On Thursday, Cooper will try and make Buckeyes senior Doran Grant his latest victim, a player he has by two inches and nearly 20 pounds. Grant is a reliable defender at the back end who has rarely been over-matched during Big Ten play this season, one of the better cornerbacks Cooper will have faced.

The only wideout who noticeably got the best of Grant was Devin Funchess of Michigan, a Megatron-sized target at 6-foot-5, 235 pounds. Cooper poses a more fine-tuned — and faster — threat with better ball skills.

Over his last two games, the SEC’s top offensive player has caught a nation-best 25 passes for 307 yards, exposing defensive coordinator Ellis Johnson’s fatal error of single coverage against Auburn and enjoying a screen-heavy game plan via Kiffin during the Crimson Tide’s win against Mizzou.

Rest assured Ohio State’s developed a plan on how to attack the Biletnikoff award winner over the last two weeks after bottling up another Heisman finalist, Wisconsin running back Melvin Gordon, in the league championship game.

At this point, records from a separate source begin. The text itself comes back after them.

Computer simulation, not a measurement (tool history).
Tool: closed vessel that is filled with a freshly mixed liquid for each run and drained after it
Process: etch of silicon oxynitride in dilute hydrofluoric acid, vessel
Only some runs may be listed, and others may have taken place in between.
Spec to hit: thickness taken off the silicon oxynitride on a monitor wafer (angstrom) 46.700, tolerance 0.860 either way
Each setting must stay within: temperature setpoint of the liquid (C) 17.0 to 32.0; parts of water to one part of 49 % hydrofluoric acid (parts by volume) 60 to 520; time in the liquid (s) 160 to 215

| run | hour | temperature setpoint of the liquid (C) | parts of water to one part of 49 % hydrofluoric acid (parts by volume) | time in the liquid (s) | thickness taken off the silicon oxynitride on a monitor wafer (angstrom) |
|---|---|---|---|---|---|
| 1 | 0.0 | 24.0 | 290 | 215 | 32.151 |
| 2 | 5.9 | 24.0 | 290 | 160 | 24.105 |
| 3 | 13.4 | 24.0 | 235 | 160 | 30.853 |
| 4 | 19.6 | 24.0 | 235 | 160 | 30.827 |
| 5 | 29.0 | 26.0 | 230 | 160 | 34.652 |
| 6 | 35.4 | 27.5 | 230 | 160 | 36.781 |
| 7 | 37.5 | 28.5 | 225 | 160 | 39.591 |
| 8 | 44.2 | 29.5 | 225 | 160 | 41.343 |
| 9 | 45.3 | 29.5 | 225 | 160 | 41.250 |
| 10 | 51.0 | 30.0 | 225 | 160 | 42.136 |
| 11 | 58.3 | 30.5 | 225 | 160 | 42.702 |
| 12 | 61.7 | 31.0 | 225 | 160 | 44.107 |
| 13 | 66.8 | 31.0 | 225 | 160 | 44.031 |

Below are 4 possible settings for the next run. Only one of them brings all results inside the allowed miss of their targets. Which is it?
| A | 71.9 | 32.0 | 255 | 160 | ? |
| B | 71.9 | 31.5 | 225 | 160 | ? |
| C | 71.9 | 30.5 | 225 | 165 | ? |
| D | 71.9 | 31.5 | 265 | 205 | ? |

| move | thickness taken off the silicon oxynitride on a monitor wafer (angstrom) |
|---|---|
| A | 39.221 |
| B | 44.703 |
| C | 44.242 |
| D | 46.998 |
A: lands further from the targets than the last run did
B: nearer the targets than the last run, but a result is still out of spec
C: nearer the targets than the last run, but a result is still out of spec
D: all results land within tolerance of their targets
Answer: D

“Sometimes I worry about teams keying on me,” Cooper said. “But it seems like every time we get into a game, defenses are not as focused on you as you think they are because at the end of the day, they have to focus on (all) 11 people.”

The South Florida native has until Jan. 15 to declare for the draft, but a safe assumption can be made which way he’s leaning.